Friday, September 23, 2005

Spaceship Flying Games Suck

A lot of people love spaceship-flying games. Hell, I really enjoyed Privateer. But the fact is, they suck. They are halfway between a crippled airplane sim and a diving sim. For example, they all have a "maximum speed". Excuse me? Maximum speed my left buttock! What am I maxing out against? My "maximum speed" should be the speed of the large obstacle directly in front of me.

There are two reasons that these games are the way they are:

The first is difficulty in controlling a space ship. If you can go any speed, and your limit is acceleration, you're going to have a lot of players who accelerate and accelerate and accelerate until they are simply going too fast to play the game. They crater or blow by the conflict. In addition, there's the display: visuals in a space ship are worthless. If you're going 10,000 MpH, the Death Star is barely going to be visible before it's too late!

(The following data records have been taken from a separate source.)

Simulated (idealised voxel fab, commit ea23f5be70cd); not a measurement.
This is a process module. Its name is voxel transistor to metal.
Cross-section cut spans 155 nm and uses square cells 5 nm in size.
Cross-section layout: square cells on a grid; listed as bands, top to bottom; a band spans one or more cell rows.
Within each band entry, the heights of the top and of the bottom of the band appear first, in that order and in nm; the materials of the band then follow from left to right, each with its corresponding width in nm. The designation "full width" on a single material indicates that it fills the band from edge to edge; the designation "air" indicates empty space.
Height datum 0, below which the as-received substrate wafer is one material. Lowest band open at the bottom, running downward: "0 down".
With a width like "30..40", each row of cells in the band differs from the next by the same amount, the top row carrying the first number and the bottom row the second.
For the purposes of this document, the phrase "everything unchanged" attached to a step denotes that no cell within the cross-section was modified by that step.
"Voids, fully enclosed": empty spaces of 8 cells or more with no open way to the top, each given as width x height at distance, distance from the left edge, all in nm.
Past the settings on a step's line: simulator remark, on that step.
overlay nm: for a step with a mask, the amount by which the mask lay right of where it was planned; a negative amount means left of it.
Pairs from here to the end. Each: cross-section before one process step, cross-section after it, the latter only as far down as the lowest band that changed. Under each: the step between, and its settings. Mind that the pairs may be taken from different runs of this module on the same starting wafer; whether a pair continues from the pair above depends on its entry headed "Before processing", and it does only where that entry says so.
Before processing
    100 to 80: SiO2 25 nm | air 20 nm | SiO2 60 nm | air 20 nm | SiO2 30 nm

The second reason is because people don't really understand the dynamics of space. I mean, some people do, but not the average player. Wrapping his head around the idea of gravity wells, orbital physics, orbital debris, and scale is something he has never tried.

What I want to do is create two spaceship flying games. One would be "realistic". It would be a game of building space stations and ships, dominating orbits, and conquering earth's space. It could be for the computer pretty easily, and it would be a slow strategy game, no test of physical prowess involved. However, it would still require 3D output (like most space games) due to the nature of space.

The other would be for the Nintendo Revolution, and it would be a space racing game. But it would be more... unique than other fighter jockey games. Your fighter has two vector thrust engines. Those are essentially just engines with some maneuvering plates that force the thrust to go in a particular direction.

The movement of the controller represents the vector thrust. Lift or tip the controller, and the vector plates sink, tipping the whole ship so as to point "up". Tilt the controller, and the vector plates on one side tip up, and on the other side tip down. This spins your ship.

The game would be largely about learning what "speed" is. You have no speed limit, but you quickly learn what your effective speed limit is in any given place. For example, while you're in a given orbit, you don't want to go too fast or too slow, because the debris will tear you apart. There's an on-board computer which issues suggestions.

I think both of those games would be fun and educational.

4 comments:

Darius Kazemi said...

I remember playing Mike Gesner's demo of a spaceflight game with accurate (by which I mean "acceleration and not velocity as upper limit") modeling... and it was IMPOSSIBLE to control anything. Give me Wing Commander II any day!

Craig Perko said...

Well, there'd be a large amount of computer-assistance - like in real space ships.

Meh, maybe it would be boring.

Grubber said...

Have you come across Orbiter before?

http://orbit.medphys.ucl.ac.uk/orbit.html

Might be along what you are hoping for, but without the fighting ;-)
cheers
Dave

Craig Perko said...

It may very well be! Thanks, I'll look into it.